Ever since Louis Glass first installed the very first nickel-in-the-slot music machine in San Francisco's Palais Royale Saloon exactly 120 years ago, taverns have been the most important locations for street operators. But the bar market has been under a ferocious assault for the past 25 years.
First came wave after wave of urban renewal with rolling crackdowns on liquor licenses. Today, there are fewer bars in mid-city Chicago than existed 100 years ago, despite a much larger population. Then came waves of ever-tougher DUI laws and enforcement. Seven states now require convicted offenders to install breath analyzer interlocks in their vehicles.
Next, the industry saw a demographic shift from a mostly working class population to a solidly middle class society – with a pronounced taste for upscale venues. Many neighborhood bars gave way to glitzy chains that often did not accept coin-op equipment. Goodbye, Duffy's Tavern … hello, T.G.I. Friday's.
In 1994, California banned smoking in bars. By now, more than half the U.S. population lives in jurisdictions where the same restriction applies.

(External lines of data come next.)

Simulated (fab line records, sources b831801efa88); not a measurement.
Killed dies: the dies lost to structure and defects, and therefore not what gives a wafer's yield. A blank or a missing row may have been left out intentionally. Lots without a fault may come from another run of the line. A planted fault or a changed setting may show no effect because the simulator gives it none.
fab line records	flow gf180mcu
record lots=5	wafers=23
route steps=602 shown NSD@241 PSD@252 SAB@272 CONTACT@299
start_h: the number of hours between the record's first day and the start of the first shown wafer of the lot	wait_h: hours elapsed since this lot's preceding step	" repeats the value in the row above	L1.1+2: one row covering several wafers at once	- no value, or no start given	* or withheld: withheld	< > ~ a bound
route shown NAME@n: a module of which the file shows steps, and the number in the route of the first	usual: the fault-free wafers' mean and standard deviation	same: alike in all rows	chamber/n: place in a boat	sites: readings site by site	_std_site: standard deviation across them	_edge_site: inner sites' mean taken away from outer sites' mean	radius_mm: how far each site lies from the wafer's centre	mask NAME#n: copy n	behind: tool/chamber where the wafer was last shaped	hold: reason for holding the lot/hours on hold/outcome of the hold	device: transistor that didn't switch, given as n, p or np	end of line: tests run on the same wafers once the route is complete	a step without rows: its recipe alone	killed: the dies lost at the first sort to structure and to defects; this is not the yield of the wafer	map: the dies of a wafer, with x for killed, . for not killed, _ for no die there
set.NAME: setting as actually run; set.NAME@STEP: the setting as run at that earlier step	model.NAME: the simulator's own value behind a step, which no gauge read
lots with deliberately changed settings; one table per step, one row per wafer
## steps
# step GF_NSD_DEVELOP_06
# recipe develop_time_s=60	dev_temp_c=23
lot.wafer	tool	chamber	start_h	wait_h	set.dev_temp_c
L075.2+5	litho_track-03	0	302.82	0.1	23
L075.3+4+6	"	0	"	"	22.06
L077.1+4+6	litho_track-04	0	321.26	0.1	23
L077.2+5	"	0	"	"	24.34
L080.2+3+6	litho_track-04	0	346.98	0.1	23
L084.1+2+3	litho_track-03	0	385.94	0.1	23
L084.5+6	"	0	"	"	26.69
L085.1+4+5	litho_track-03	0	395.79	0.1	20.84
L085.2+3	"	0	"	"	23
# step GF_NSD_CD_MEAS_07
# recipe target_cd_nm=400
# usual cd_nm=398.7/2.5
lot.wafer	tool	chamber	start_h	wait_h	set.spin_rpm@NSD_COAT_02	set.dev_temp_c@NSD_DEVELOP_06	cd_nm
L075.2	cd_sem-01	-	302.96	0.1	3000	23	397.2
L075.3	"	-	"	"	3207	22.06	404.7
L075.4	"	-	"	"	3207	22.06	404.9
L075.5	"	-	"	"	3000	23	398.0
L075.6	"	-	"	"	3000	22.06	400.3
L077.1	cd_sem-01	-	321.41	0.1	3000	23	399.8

And 14 months ago, America plunged into its worst economy since the Great Depression. For many street operators, it seemed the bottom finally fell out of their businesses. Beleaguered routes in the Midwest, for example, were reporting that revenues had plummeted as much as 30%.
But to paraphrase the classic Mark Twain quip, "News of the death of the neighborhood tavern has been greatly exaggerated." There's plenty of good news, too, if you know where to look. From coast to coast, classic neighborhood bars are still opening, and succeeding, every month. Classic pay-for-play equipment – the jukebox, pool table, videogame – plays a crucial role in these neighborhood tavern success stories, too.
If you visit downtown Wilmington, DE, these days, you'll find the nightlife is jumping thanks to three popular new bars opened in the past month alone. For example, a simple neighborhood joint called Famous Jack's Tavern is targeting "the average, everyday drinker." Major entertainment includes a digital jukebox and a 2010 Golden Tee Live with dedicated oversized monitor. (Nearby, the same owner has also successfully reopened Bank Shots, a pool hall and sports bar.)
In Minneapolis, the Lyndale Tap House has "found a winning formula" and is "buzzing with business," according to local press reports. It's an unpretentious place where the bar itself is the main attraction, stretching from one side of the room to the opposite wall. The menu features basic pub fare. A jukebox and photobooth provide music and entertainment services.
In Framingham, MA, a new family-owned tavern has arrived amid all the lookalike chains. Locals enjoy the authentic atmosphere of O'Connell's Pub, a family-friendly Irish pub and sports bar. Entertainment includes two touchscreen terminals, a bowling videogame and digital jukebox.
In addition to prominent coin-op staples, what these places have in common are owners who live in the area, know the people and genuinely want to provide affordable fun and food. The food, if they have any, is cheap but good (entrees cost $10 or less). The beverages are good and affordable ($3 beers, $4 drinks).
Another common element in these neighborhood tavern success stories is simple but powerful "theming." Famous Jack's features photos of, yes, famous people named Jack (Jack Nicholson and Jack Kennedy, among others). O'Connell's Pub celebrates Erin Go Bragh, starting with the exterior's emerald green siding and awning. Don't forget the leprechaun hat on the logo and the collection of Irish flags inside – right next to all the local sports team banners and framed photos of beloved Boston sports celebs.
Importantly, the strong connection between location owners and tavern patrons is often expressed through the coin-op equipment. An amusing example was recently seen at Fox & Hounds, a classic tavern in Washington, DC. Hardly a new location, Fox & Hounds made local headlines this fall when the owner asked his jukebox operator to remove the digital machine and put back the location's old CD box. Why? Because the CD box restricted the music choices to programming that was popular with the staff and regular patrons. (With the downloading box, it appears, too many transient customers played five-hour blocks of Madonna, annoying the regulars.)
VT does not recommend this solution, especially since the CD juke is making less money than the digital machine. As we have reported many times in these pages, professional operators use the digital programming capabilities of downloading jukeboxes to enhance the patron-pleasing, customized playlists that contribute to a location's unique atmosphere. Still, Fox & Hounds offers a powerful reminder that custom music programming remains a key to successful jukebox operation.
As we close the book on a challenging year for the U.S. economy, and for the amusement and music industry, it's encouraging to realize that – in the words of the old song – "the fundamental things apply, as time goes by." People will always love a good neighborhood tavern. Music, pool, darts and video, among other staple amusements, will always be a crucial part of the successful entertainment mix in these classic locations.